Steve Grubb <sgrubb(a)redhat.com> writes:
Hello,
Thanks for the detailed notes on this investigation. It really is a lot of
good information backing this up. However, there will come a day when someone
sees this "major = ctx->major" and they will send a patch to "fix"
this
unnecessary assignment. If you are sending a V2 of this set, I would suggest
adding some comment in the code that this is for a performance improvement
and to see the commit message for additional info.

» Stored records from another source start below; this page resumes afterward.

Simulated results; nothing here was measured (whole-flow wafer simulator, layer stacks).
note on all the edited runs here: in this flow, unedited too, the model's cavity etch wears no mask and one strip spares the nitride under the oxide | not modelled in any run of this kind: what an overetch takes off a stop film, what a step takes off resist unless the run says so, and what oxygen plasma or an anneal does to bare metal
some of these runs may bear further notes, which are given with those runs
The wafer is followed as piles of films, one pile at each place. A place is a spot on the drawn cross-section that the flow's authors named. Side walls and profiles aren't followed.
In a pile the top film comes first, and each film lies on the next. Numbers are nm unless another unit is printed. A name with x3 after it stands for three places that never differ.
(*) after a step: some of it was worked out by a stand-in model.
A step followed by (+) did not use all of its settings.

Thanks for the comment. Just sent out v2 of the last patch which
addresses this tangentially -- it adds a separate function parameter
for ctx->major/uring_op, so this shouldn't be an issue anymore.
Thanks
Ankur
Thanks,
-Steve
On Tuesday, September 27, 2022 6:59:42 PM EDT Ankur Arora wrote:
> ctx->major contains the current syscall number. This is, of course, a
> constant for the duration of the syscall. Unfortunately, GCC's alias
> analysis cannot prove that it is not modified via a pointer in the
> audit_filter_syscall() loop, and so always loads it from memory.
>
> In and of itself the load isn't very expensive (ops dependent on the
> ctx->major load are only used to determine the direction of control flow
> and have short dependence chains and, in any case the related branches
> get predicted perfectly in the fastpath) but still cache ctx->major
> in a local for two reasons:
>
> * ctx->major is in the first cacheline of struct audit_context and has
> similar alignment as audit_entry::list audit_entry. For cases
> with a lot of audit rules, doing this reduces one source of contention
> from a potentially busy cache-set.
>
> * audit_in_mask() (called in the hot loop in audit_filter_syscall())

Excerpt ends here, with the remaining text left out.